Data was recently obtained by activists impacted under the flight training ‘closed pattern’ at Centennial Airport [KAPA]. The data shows ten years of monthly fuel flowage figures, both in gallons and revenue dollars; it is all compiled into the spreadsheet below:KAPA.20230327.. Fuel sales & revenues by month for CY2021 (1p)
At most General Aviation (GA) airports, the two largest revenue sources are leases (for hangars, land, or parking spaces), and the ‘fuel flowage fee’. This is an amount, commonly between a nickel and a dime per gallon, supposed to be assessed on all fuels dispensed at the airport. As such, the fuel flowage fee revenue data provides a valuable metric for evaluating airport activity. Sadly, airports often make it difficult or impossible to get this data. Fortunately, this time, the data was produced.
Something Unusual: the Airport Authority reduced fees and took a large revenue loss
Starting in 2018, the airport authority chose to reduce fuel flowage fees by roughly a third. This was an odd ‘business’ move, a huge gift to pilots that reduced airport revenues. In the first year, fuel flowage fee revenues dropped 30%, while volume sold went up 5%. For the four years 2018 onward, versus the six years prior to lowering the fuel flowage fees, there was a 25% decline in revenues and ~12% increase in fuel sales.
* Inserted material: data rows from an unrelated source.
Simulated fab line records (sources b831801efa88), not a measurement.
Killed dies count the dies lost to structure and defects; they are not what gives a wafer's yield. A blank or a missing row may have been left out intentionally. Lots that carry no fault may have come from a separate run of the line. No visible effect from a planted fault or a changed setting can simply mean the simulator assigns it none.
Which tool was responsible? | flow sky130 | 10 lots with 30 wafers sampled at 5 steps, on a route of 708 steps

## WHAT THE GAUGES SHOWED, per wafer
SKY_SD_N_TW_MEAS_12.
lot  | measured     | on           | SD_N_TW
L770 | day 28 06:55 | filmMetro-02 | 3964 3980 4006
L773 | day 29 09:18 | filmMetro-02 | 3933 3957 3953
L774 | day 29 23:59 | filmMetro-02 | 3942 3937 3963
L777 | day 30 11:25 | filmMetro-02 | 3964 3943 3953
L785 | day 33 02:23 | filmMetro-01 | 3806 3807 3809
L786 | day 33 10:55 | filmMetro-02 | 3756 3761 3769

Questions Raised by the Data
- for the AvGas portion, the data indicates that, in an average year, as much as 2,900 pounds of lead are dispensed for use by KAPA aircraft. Can the airport authority clarify, precisely how many gallons of unleaded fuel were sold during each month of the past ten years? (i.e., what percentage of the avgas sales data were for 100LL, versus other types of avgas)
- what was the intent (as articulated by airport management and/or the Board) and the reason for the reduction in fuel flowage fees in 2018?
Suggestion for Improving Airport Transparency
Fuel flowage fee revenues and other metrics should be shared by each airport authority, with their impacted communities. FAA would do well to mandate this type of transparency, especially regarding data that quantifies aviation impacts.